Sheldon Quotes     Page 30 of 71    

Quote from the episode A Dog, a Squirrel, and a Fish Named Fish

Mary: How's it going in there, baby?
Sheldon: [gargling, spits] Okay, but we're gonna need more Listerine.

Quote from the episode Carbon Dating and a Stuffed Raccoon

Adult Sheldon: From a young age, I was the proud member of several elite organizations: The Radio Shack Battery Club, entitling the bearer to the incredible bargain of one free battery per month. It's no wonder they went out of business.
Starfleet International, entitling the bearer to say things like, "I'm a member of Starfleet International."
And best of all, the Natural Science Museum of Texas, which included a free subscription to their magazine.
Sheldon: "The secrets of carbon isotope dating." Juicy.

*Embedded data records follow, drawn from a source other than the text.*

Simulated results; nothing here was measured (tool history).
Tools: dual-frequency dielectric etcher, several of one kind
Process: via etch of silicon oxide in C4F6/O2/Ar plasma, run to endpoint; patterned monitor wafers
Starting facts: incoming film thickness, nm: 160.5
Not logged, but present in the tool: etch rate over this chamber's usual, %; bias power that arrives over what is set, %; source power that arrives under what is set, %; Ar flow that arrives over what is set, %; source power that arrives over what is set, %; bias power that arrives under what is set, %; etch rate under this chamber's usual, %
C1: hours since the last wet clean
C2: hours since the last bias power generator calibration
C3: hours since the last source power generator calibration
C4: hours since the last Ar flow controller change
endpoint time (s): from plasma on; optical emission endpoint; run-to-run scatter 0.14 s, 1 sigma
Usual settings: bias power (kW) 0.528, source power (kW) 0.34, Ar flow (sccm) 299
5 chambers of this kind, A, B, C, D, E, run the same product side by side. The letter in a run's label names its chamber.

Quote from the episode An 8-Bit Princess and a Flat Tire Genius

George: Your mother's taking him to school.
Sheldon: That's not very efficient. Our car's already going there.
George: Not that it's any of your business, but I needed a break from your brother.
Sheldon: I certainly understand that. He's an acquired taste. Like Grape-Nuts. The first time I tried it, I thought I was eating gravel. But then I put a little sugar on it and let it get soggy. Now it's in my top six cereals.
George: I'll try soaking Georgie in a bowl of milk.
Sheldon: Sarcasm?
George: Yeah.
Sheldon: I had a feeling. The clue was you don't normally put people in bowls of milk.

Quote from the episode Family Dynamics and a Red Fiero

Sheldon: Beginning on Wednesday night, I observed my parents arguing over the possibility of us moving to Tulsa, Oklahoma.
Mr. Givens: Ugh, Oklahoma.
Sheldon: The argument escalated and then my father stormed out and bought a Fiero.
[voice breaks] And then I went to my Meemaw's and slept in my underwear. [sobbing, Sheldon drops his paper and runs out of class]
Mr. Givens: That's it. I've wasted my life.

Quote from the episode A Tummy Ache and a Whale of a Metaphor

Nurse Robinson: Here you go. One O.J.
Sheldon: I see pulp.
Nurse Robinson: No, you don't. I strained it with a paper towel.
Sheldon: Now all I can taste is towel. And pulp.

Quote from the episode A Loaf of Bread and a Grand Old Flag

Mary: Sheldon, hang up the phone. It's dinner time.
Sheldon: Be right there, Mom.I'm do ing battle with corporate America.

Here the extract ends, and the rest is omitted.